Campus & Community / Magazine Feature

Former mayor joins DU students in Juneteenth parade

DU students were present among the thousands who flooded Denver’s streets for the annual Juneteenth celebration.

Around 10 members of DU’s Black Student Alliance (BSA) participated in the Juneteenth parade, which has been a part of Denver’s observance for more than three decades.

“We were incredibly excited to participate, particularly because it has an important historical context that we as a student organization find really valuable,” says BSA president Cameron Lewis, a junior journalism studies major.

Former Denver mayor Wellington Webb joined them and walked behind DU’s banner. Webb was Denver’s first African-American mayor, serving from 1991 to 2003.

“He marched behind our banner, posed for pictures with us and really wanted to support DU and the fact that we were there,” says Tracey Adams-Peters, director of  DU’s Center for Multicultural Excellence and African-American services coordinator.

The parade began at Fuller Park and proceeded through Five Points. It ended at the Blair Caldwell African-American Research Library, where the festivities continued.

“It was really exciting to have to be in the Five Points area because that’s an area a lot of us don’t see very often,” Lewis says.
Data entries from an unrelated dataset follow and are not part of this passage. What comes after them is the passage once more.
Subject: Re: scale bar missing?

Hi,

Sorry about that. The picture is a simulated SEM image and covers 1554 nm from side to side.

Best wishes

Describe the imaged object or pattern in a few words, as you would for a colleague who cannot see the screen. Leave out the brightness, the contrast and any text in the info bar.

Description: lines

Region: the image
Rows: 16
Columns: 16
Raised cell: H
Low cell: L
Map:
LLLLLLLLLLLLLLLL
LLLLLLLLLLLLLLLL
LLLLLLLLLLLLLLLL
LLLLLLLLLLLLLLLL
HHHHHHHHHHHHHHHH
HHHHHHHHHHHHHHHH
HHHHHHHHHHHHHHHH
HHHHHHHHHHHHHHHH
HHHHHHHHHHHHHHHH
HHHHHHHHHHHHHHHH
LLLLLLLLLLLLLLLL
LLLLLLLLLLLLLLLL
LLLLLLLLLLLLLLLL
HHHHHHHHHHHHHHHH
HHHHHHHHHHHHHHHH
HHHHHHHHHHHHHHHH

Juneteenth, also known as Emancipation Day, marks the anniversary of the day Texas slaves learned they were free on June 19, 1865. It is commemorated across the United States and is an official state holiday in Texas. Colorado recognizes Juneteenth as a state holiday observance.

DU alumnus Theo Chapman (BSME ’08, MBA ’08) organized this year’s parade. The all-day event was hosted by the Colorado Black Chamber of Commerce and included live entertainment and cultural food.